Food Manufacturing Challenges – Look and Taste

     Ever wonder why the burger you get at your favorite fast food chain never looks like the one on TV?  The bun isn’t fluffy, the beef patty doesn’t make it to the edges, and the lettuce is anything but crisp.  Well, it’s because a professional known as a Food Stylist, working together with a professional marketing firm and production crew, has painstakingly created the beautiful, bright and balanced burger used to lure you in.  The process can take days or even weeks to create and has nothing to do with reality.  The burger you’re really going to get will look more like a gorilla sat on it.

     Many of the same issues must be dealt with when mass producing food.  Chances are human hands will never even touch the product, like they did when creating the prototype in the test kitchen.  In the world of food manufacturing, the “look” part can be extremely challenging.  How do you get machines and production lines to create visually appealing food that entices prospective buyers to make an investment in it?  How do you get it to taste good, or at least acceptable to the palate?

     The “taste” part of food manufacturing can be even more challenging.  For example, in the test kitchen of a pastry product manufacturer, a recipe will be developed using home pantry products like flour, butter, and eggs.  Ever made bread or a pie crust?  The stickiness factor is enough to drive many insane.  Even nimble human fingers have a hard time dealing with it.  Now enter food processing machinery and conveyor belts into the scenario.  This brings the possibility of stickiness to a whole new level.  Huge messes that gum up the machinery are common, and production line shutdowns are the result.

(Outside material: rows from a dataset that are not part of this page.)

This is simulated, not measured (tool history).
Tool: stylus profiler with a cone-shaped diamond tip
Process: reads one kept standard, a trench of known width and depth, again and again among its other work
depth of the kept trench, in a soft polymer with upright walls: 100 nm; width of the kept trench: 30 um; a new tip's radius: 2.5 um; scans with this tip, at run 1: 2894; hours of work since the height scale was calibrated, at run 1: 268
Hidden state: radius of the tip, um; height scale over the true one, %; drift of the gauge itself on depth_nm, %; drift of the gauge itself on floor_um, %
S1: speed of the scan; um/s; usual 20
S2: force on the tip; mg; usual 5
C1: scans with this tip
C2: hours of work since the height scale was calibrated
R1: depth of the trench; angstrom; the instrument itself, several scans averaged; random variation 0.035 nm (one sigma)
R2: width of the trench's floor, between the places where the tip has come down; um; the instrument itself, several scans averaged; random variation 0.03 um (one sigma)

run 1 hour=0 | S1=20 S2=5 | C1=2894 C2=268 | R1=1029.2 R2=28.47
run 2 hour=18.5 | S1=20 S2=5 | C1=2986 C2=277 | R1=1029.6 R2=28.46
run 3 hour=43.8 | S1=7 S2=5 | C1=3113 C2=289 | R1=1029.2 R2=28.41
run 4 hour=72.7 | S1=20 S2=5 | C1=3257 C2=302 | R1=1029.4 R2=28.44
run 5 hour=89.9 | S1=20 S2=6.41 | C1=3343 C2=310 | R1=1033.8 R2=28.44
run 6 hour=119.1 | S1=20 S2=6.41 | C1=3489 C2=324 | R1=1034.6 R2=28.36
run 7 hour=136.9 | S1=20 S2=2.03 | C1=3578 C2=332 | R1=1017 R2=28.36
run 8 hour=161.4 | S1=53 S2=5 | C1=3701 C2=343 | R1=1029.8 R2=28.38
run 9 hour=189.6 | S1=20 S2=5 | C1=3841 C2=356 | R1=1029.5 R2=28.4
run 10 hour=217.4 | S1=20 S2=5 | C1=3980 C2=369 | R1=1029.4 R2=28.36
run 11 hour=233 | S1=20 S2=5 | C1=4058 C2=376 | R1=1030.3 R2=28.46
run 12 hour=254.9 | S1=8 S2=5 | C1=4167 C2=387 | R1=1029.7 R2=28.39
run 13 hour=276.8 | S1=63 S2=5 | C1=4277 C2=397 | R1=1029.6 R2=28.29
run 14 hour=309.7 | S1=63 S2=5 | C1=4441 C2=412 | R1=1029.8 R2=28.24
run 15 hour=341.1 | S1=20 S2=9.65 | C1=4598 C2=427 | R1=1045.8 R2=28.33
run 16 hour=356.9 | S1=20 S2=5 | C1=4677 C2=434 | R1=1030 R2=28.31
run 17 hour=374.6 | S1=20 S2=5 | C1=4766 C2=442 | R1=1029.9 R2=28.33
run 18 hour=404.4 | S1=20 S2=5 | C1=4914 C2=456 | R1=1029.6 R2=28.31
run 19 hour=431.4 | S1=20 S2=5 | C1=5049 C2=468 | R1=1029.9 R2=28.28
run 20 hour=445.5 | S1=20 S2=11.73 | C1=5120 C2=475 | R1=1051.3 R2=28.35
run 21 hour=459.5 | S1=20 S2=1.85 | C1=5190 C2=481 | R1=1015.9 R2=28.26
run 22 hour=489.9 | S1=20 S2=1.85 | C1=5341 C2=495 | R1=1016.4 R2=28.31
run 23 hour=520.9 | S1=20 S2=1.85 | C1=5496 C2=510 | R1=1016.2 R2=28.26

     When faced with these challenges, plant engineers have to work closely with chefs in the R&D kitchen to come up with some sort of compromise in the recipe or final form of the food product.  The goal is to cost effectively produce food products acceptable to consumers for purchase, and it’s often an iterative process involving many successive changes to recipes and equipment designs, coupled with a lot of testing and retesting, before success is finally met.  If testing ultimately proves that the product appeals to consumers’ tastes and flows nicely through production lines, then there’s a good chance it will be a commercial success.  In any case, cost is the dictating factor as to whether the food product will successfully make it onto the shelves of your supermarket.  A margin of profit must be made. 

     But this success is only part of the design process.  Before full commercial production can commence, processing equipment and production lines must be designed so that they:

  1. Are easy to clean at the end of the production run.
  2. Don’t contaminate the food during operation.
  3. Are easy to operate and maintain.
  4. Can be easily modified to make other products.